The Mesoamerican Reef in Riviera Maya is a Global Treasure
A world entirely different than our own, teeming with every electric color of the rainbow & hundreds of species you won’t find anywhere else on the planet, the Mesoamerican Reef is the very backbone of all things wondrous about Riviera Maya.
The Majestic Mesoamerican Reef in Riviera Maya
When you vacation in Playa del Carmen, a sanctuary of wildlife surrounds you in every direction – but if you only see the surface, you’re missing an entire magical world. That’s because the Mexican Caribbean houses the largest barrier reef in the Western Hemisphere, second on the planet only to the Great Barrier Reef. Aptly known as the Great Mayan Reef, and more commonly, the Mesoamerican Reef, a 620-mile ecosystem sprawls right off our shore, from Isla Contoy to the north, all the way south to Nicaragua.
A Rainbow of Aquatic Wildlife
Incredibly, you never have to venture far to snorkel or scuba dive amongst the coral and creatures that call its nourishing environment home. In fact, some places you can reach the reef just a couple hundred yards from shore. As for what awaits beneath the surface or hiding in the mangroves, animals you might encounter include:
- 500+ fish species in every electric color you can imagine.
- The world’s largest fish – whale sharks.

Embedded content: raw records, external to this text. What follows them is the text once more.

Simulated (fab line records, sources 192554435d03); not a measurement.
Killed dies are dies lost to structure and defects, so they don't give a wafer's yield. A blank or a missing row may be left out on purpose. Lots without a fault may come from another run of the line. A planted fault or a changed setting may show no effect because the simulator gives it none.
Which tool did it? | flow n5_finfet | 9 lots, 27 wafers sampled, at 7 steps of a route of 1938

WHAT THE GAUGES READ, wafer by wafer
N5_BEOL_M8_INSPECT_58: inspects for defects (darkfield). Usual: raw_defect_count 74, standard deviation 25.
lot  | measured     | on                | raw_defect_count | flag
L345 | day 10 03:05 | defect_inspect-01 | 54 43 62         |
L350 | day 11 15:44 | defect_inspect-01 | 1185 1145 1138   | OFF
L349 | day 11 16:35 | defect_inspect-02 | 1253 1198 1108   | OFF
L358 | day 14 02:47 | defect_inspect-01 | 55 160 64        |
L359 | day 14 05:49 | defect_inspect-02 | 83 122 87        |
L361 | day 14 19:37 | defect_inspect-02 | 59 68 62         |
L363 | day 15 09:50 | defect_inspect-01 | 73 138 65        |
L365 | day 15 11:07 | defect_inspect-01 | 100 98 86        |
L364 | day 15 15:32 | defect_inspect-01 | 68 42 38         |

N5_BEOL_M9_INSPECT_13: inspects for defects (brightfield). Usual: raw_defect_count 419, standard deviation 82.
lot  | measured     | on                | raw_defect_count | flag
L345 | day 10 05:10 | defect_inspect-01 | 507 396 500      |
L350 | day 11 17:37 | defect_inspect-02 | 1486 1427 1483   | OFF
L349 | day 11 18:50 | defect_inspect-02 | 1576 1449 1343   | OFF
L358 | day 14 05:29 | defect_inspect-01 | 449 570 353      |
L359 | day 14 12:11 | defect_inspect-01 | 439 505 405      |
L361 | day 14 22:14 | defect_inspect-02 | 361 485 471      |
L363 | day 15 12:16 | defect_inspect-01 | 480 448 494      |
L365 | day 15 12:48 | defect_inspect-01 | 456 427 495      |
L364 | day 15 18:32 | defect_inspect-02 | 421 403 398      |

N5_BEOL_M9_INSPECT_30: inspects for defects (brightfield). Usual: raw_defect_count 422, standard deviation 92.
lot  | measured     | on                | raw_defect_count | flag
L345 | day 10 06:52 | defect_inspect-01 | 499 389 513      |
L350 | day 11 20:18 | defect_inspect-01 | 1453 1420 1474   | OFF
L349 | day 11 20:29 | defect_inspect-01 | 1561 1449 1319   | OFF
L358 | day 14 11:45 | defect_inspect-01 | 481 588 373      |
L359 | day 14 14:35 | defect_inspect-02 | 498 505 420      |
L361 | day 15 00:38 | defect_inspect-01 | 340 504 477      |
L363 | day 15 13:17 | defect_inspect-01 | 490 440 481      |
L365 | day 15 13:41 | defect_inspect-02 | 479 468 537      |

- 65+ otherworldly stony coral species.
- Endangered sea turtles.
- 350+ species of mollusk
- West Indian manatees
- American crocodiles.
- Bottlenose dolphins.
The Underwater Sculpture Museum
Though not a natural sight, the Underwater Museum of Art (MUSA) is a marvelously creative way artists have devised to encourage coral growth, crafting compelling sculptures specially designed to evolve as the wildlife benefits in time. Sunken between Cancun and Isla Mujeres, it truly is an unforgettable sight.
Paradise at Risk
Like many reefs in the world, the Mesoamerican system is very much at risk today. We encourage you to join an organization you believe and help mitigate the negative effects of large-scale agriculture, eroding shorelines, invasive species, and rising sea temperatures.